The US Air Force Is Trying to Make Jet Fuel. Out of Thin Air?
In a move that will revolutionize the way the U.S. military needs to work its logistics to power its operations at home and abroad, the Air Force has now confirmed that its program to develop jet fuel out of thin air is closer to completion. In a press release, the U.S. Air Force claimed it was a step closer to accessing fuel anytime and anywhere on the planet without relying on fuel tankers.
We have often covered how the U.S. military is a massive fossil fuel consumer and is now focusing on nuclear energy to satisfy its energy requirements in a greener, and consequently, 'cleaner' way. Luckily for us, the U.S. Air Force has also been working on alternate ways of producing fuel for its aircraft and teamed up with a company named Twelve. Spun-off from the research conducted at Stanford University, the company uses carbon transformation to make fuels from carbon dioxide sourced from the air.
The concept is almost a century old and can actually be found in chemistry textbooks as the Fischer-Tropsch synthesis where carbon monoxide and hydrogen at high temperatures produce liquid hydrocarbons that can be used as fuel in the presence of a catalyst. Known as synthetic fuel, this process was widely used by Germany during World War II and is even used today by the U.S. military to blend its petroleum sourced fuel.
According to the press release, the U.S. military allows a maximum of 50 percent blend of synthetic fuel in its operations, and the synthetic fuel produced by Twelve was also tested by blending up to similar limits. Although the testing is expected to continue until the end of this year after which a detailed report of findings will be prepared, the U.S. Air Force is keen on moving forward with the next phase, which involves scaling up the technology.

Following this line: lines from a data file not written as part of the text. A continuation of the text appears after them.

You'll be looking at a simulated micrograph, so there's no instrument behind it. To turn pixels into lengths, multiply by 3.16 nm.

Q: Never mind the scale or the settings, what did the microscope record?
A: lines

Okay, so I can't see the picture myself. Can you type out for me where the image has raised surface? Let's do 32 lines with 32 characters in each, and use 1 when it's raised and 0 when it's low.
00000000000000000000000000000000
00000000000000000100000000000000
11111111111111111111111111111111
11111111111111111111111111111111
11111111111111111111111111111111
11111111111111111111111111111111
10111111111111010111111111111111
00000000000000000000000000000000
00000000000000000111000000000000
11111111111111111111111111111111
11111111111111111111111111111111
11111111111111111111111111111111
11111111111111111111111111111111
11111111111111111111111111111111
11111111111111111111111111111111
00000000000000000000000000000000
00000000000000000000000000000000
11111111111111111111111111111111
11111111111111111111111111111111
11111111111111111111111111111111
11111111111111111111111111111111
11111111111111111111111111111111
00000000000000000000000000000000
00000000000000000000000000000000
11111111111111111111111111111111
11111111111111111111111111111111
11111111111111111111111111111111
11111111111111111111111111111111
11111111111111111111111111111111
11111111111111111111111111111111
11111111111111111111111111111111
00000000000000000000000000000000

According to its website, Twelve uses a 'new breed of catalyst' to bring about the conversion to make its synthetic fuel, E-jet. Unlike other processes that rely on fossil fuels to power this change, Twelve uses renewable energies to ensure that its process is carbon neutral. The company also claims that its ready-to-drop-in fuel has lower contaminants than petroleum fuel with a cleaner burn.
While the U.S. Air Force currently uses commercial fuel and relies on the land, water, and air-based vehicles to transport fuel to its aircraft, using Twelve's technology, it could produce fuel at far-off sites without the need of on-site fuel experts, the press release said. The venture is expected to not only optimize the use of aviation fuel but also reduce the burden of logistics that accompanies its transport. The technology could also be deployed in arid areas where water is also scarce, with the air serving as a source for water too, the press release said.
If all goes to plan, would the U.S. Air Force really need the KC-Y and KC-Z tankers?